Wednesday, January 23, 2008

Scotland Yard team ‘free’ to conduct full probe

By Syed Irfan Raza and Mohammad Asghar

ISLAMABAD/RAWALPINDI, Jan 23: Despite limited evidences, short investigation time and a mandate to determine only the cause of former prime minister Benazir Bhutto’s death, given to the Scotland Yard team, the government is reported to be trying to put the responsibility of complete investigation of the case on the British team.

Now the government is giving an impression that the foreign experts who have retuned to the UK with whatever evidences were available can investigate the case from all angles to unveil the persons involved in Ms Bhutto’s murder. However, the earlier stance of the government was that the British experts could only determine the cause of her death.

“The Scotland Yard team which is coming back to Pakistan on Jan 27 will be free to investigate the case,” Interior Ministry spokesman Brig (retd) Javed Iqbal Cheema told Dawn on Wednesday.

However, according to the working arrangements agreed between Pakistan and the UK, the Scotland Yard team could assist local investigators in the case to ‘know the cause of her death’. The primacy and responsibility for the investigation remains with Pakistani authorities.

Now when the British experts have been asked to submit their report before forthcoming general elections, the interior ministry spokesman said: “The British investigators were not confined to only determine the cause of Ms Bhutto’s death and it depends on them to also investigate the case and unveil the persons involved in the assassination.”

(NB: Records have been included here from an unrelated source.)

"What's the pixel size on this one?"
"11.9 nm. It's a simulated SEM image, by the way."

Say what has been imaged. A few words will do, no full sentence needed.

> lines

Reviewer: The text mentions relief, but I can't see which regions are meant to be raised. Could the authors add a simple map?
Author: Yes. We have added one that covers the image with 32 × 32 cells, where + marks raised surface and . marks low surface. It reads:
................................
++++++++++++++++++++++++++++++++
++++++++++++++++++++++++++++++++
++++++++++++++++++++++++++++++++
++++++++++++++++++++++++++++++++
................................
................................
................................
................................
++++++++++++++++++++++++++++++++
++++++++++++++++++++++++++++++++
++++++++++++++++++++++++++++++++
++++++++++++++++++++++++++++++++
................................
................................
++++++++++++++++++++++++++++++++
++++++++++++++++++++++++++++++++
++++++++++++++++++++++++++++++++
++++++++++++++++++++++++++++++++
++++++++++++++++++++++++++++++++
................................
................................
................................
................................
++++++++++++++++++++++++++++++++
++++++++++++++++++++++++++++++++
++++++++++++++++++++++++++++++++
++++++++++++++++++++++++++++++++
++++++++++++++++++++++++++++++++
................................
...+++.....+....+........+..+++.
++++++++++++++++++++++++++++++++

However, analysts were of the view that due to lack of solid evidences the Scotland Yard team would come up with no conclusion as it would have to rely on what the local investigators would tell them.

They said the British investigators had been facing difficulty in probing the case due to lack of evidence. They said police had not cordoned off the place of assassination rather they had washed it on the day of Ms Bhutto’s murder, resulting in the loss of all available evidences there.

Another difficulty the foreign detectives have been facing is that post-mortem of Ms Bhutto had not been conducted. The government had made an offer to her family to exhume her body for autopsy but the family seems to be reluctant.

The interior ministry spokesman said in his weekly press briefing on Tuesday that the Scotland Yard team would be allowed to interrogate two arrested terrorists allegedly involved in Ms Bhutto’s murder.

But, on the other hand the government made its own credibility ‘quite controversial’ by categorically rejecting a demand of the deceased chairperson of the Pakistan People’s Party (PPP) and after her death of other leaders of the party regarding nomination of four important persons in the former government in the assassination case.

Sources in the interior ministry said the government had given very ‘short’ time to the foreign experts to determine the cause of death or investigate the case because they had been asked to complete the probe before coming elections scheduled for February 18.

“Yes we have asked them to complete the investigation before holding of the elections,” caretaker Interior Minister Lt-Gen (retd) Hamid Nawaz has said. “It would be better for all if they complete the probe before the polls,” he added.

A total of eight experts of Scotland Yard have been probing the case and five forensic experts, after collecting evidences, had left Pakistan in the second week of this month while the other three flew back on Jan 16.

Four members of the Scotland Yard team will return to Pakistan on Jan 27.

The sources said the Scotland Yard team would interrogate 15-year-old Aitzaz Shah, one of the two suspects allegedly connected with the assassination plot. He is being kept in a high security lock-up and interrogated exclusively by CID officers.

The source said CID officials were likely to record statements of Rawalpindi police officers and scrutinise the security plan for Dec 27.

The Scotland Yard’s team had gone back to the UK, leaving behind two liaison officers in Islamabad. The four returning investigators are expected to bring back some vital piece of evidence.

The sources said that the British investigators would again recreate the crime scene outside the Liaquat Bagh to help in their investigations.

Aitzaz Shah and his militant ‘handler’ Sher Zaman were arrested from Dera Ismail Khan last week.